Ayşe Çavdar. Exercising Ethnographic Distance in Artistic Production

For the premiere of Köken Ergun's exhibition Young Turks, anthropologist Ayşe Çavdar illustrated the ways in which collective performance and colonialism are linked.

It is impossible to imagine a place in the world that has not experienced the gaze of research. In this regard, the age of exploration ended a long time ago. We are now living in an era of reconstruction, restoration, and re-imagination. Moreover, it is not much of a confession to say that any act of research, particularly in the social field, is, indeed, an announcement of (re)creating a (new) space for negotiating the conditions and components of this reconstruction, restoration, and re-imagination. Thus, I suggest that any social research, not by definition but by practice, is a collective and collaborative performance to rebuild the world as we know it. 

Like any collective performance, social research also has multiple actors. The first actor is the researcher, who designs the field by choosing the framework and asking questions. Meanwhile, the person or group, being subjected to social research, most probably takes that act of research as space for performance of his/her/their presence. Lastly, the audience of the research takes a role in all processes as the party being expected to consume and reproduce the research outcomes. Therefore, any research process is a multi-level performance for the mediation of the meaning of a social phenomenon subjected to the inquiry. 

Köken Ergun. Young Turks. 2 channel digital video with sound / Courtesy of the artist

Nevertheless, it is very hard to perceive the research as a collective performance for academic disciplines because the institutionalism of universities paradoxically obstructs the collaborative and performative potential of the research. Fortunately, as a re-invented act of research, artistic research provides an excellent guidance for those researchers who tend to try the limits of those academic/institutional environments. In this sense, Köken Ergun's Young Turks is an accomplished example of the genre of artistic research conducted as a collaborative and collective performance of mediation toward a social/political phenomenon. Since the beginning of his project, Ergun has negotiated each level of his research with not only scholars, journalists, or specialists, but also with those people who were interviewed or visualized in this project.

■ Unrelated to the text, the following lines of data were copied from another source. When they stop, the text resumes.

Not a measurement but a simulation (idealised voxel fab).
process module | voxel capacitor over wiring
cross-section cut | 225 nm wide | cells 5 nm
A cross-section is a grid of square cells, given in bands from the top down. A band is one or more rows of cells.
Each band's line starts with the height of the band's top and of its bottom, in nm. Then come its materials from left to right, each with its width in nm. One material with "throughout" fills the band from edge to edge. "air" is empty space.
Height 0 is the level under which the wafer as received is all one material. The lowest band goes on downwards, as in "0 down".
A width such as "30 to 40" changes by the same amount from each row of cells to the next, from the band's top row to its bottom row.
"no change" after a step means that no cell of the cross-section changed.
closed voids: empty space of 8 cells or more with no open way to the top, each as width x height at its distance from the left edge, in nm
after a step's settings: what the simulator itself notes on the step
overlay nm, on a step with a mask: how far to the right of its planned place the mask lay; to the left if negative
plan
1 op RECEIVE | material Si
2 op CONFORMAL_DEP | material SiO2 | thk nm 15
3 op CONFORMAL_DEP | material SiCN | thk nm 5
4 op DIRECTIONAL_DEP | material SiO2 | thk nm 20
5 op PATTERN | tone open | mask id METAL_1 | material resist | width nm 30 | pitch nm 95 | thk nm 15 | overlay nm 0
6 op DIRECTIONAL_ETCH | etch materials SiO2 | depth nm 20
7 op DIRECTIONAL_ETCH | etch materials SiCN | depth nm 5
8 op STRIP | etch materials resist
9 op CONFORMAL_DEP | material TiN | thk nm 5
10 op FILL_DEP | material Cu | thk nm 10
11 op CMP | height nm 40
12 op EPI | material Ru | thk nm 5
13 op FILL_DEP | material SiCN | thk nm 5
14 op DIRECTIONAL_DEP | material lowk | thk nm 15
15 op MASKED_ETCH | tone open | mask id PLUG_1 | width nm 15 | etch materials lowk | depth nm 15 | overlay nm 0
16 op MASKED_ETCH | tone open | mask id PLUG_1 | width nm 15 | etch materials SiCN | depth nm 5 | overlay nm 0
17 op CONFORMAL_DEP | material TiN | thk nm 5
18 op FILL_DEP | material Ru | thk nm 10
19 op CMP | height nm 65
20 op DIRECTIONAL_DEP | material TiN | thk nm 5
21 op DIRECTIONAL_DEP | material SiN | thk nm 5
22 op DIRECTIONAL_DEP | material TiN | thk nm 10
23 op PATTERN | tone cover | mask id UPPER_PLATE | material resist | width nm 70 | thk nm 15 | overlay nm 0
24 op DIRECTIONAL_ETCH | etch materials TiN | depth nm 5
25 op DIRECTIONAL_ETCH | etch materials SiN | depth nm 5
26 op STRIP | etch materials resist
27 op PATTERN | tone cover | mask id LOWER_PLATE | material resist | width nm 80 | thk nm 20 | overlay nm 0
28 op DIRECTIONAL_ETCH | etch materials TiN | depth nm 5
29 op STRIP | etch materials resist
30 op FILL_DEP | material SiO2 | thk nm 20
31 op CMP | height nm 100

Journalism resembles those traditional dances, in which the partners revolve around each other instead of dancing together.

Dealing with a religious group, for a secular researcher like Ergun, produces several dilemmas in the research process 1. First and foremost, conducting research on religion or religiosity means being ready to examine the existential and historic clash between the religious and secular perceptions of the world in your mind and body. Thus, anyone who attempts to conduct such research develops—consciously or unconsciously—a set of defense mechanisms to immunize himself/herself against the side effects of this examination.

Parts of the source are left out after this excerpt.